Lake County’s Planning, Building, Zoning and Environment Committee heard an overview of a new energy program framework on July 30 from Carl Fuchs, the county’s new energy program manager, and Carl Carr, director of facilities and construction services, describing steps the county will take to reduce emissions from county facilities and meet board-adopted targets.
Fuchs said the framework is designed to make Lake County’s 2020 resolution goals actionable: reduce greenhouse gas emissions 50% by 2030 and pursue 100% renewable energy and more than 90% emissions reduction by 2040. He described an approach that prioritizes energy-efficiency improvements, electrification and renewable procurement, energy-data management, resilience, strategic funding and leadership collaboration.
The program sets measurable interim goals and milestones: a countywide target to reduce total energy use 30% by 2040 and lower energy-use intensity (EUI) 20% by 2040; facility-level decarbonization plans for all major buildings and a countywide investment plan by 2027. Fuchs explained the program’s seven-step cycle — data foundation, benchmarking and audits, goal-setting, strategic planning, execution and tracking, evaluation and improvement, and recognition — and said staff is currently focused on data collection, filling gaps, establishing baselines and building reporting methods.
The presentation included an inventory showing buildings and facilities account for the largest share of Lake County’s operational emissions, and staff said better, timelier utility data (enabled by partnerships and by the county’s ERP work) will be central to measuring progress. Fuchs and Carr described near-term work: benchmarking and audits, property assessments to identify equipment at end-of-life and candidates for upgrades, water-system reviews to spot energy-embedded water waste, and development of an implementation and investment plan that would align energy projects with capital-improvement cycles and outside funding opportunities.
Committee members welcomed the plan and asked about partnerships and funding. Member Wassick asked about ComEd programs and grants; Fuchs said partnerships such as ComEd support will be considered at multiple steps and that staff is already working with ComEd to obtain more current electricity-use data. Member Peterson and others raised budget and schedule implications, asking whether projects using the framework could slow delivery of planned capital work; staff acknowledged that higher-cost projects could affect the number and timing of projects completed in a given year and said the investment plan will align projects with budget cycles and seek outside funding where feasible.

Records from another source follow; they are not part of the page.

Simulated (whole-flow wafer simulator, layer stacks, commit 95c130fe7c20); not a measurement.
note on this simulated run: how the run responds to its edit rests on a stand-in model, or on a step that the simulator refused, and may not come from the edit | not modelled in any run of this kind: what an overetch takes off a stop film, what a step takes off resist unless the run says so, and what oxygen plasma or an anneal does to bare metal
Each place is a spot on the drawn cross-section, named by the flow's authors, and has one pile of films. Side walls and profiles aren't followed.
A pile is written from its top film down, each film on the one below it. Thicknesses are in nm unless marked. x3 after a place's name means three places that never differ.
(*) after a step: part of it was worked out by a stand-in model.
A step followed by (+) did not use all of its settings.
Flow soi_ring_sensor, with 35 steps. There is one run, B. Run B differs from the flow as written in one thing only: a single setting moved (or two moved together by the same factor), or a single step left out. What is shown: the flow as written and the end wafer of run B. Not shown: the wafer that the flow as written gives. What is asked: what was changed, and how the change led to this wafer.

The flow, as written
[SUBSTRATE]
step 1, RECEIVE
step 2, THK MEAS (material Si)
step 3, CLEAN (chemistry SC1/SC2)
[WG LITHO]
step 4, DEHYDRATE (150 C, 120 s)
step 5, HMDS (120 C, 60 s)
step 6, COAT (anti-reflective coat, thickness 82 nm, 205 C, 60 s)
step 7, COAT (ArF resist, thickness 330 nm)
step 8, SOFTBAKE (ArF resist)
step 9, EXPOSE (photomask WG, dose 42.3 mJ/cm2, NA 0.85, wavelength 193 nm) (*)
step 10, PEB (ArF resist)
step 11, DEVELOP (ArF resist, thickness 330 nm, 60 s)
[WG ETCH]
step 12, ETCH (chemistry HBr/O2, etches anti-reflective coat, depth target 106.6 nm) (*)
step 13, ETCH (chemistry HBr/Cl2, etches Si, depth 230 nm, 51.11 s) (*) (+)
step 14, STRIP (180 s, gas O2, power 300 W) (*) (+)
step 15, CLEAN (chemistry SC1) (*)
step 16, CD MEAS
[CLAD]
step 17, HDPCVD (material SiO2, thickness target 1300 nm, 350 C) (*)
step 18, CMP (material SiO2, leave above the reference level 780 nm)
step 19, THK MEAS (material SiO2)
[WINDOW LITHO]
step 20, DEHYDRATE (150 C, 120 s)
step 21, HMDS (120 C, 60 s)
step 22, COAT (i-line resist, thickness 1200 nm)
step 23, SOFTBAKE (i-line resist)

Fuchs said the next steps are completing data collection and benchmarking, revising baselines, and returning to the committee with progress updates in the coming months. He asked for committee support to turn the strategic framework into specific projects and funding commitments. No formal vote was taken; presenters said they will bring back implementation details and investment analyses for committee and board consideration.
The presentation emphasized a data-driven, repeatable approach to lower county facility emissions over time while seeking to leverage external grants and partnerships to reduce net cost to taxpayers. Committee members expressed general support and asked staff to return with more detailed project-level and budgetary analysis.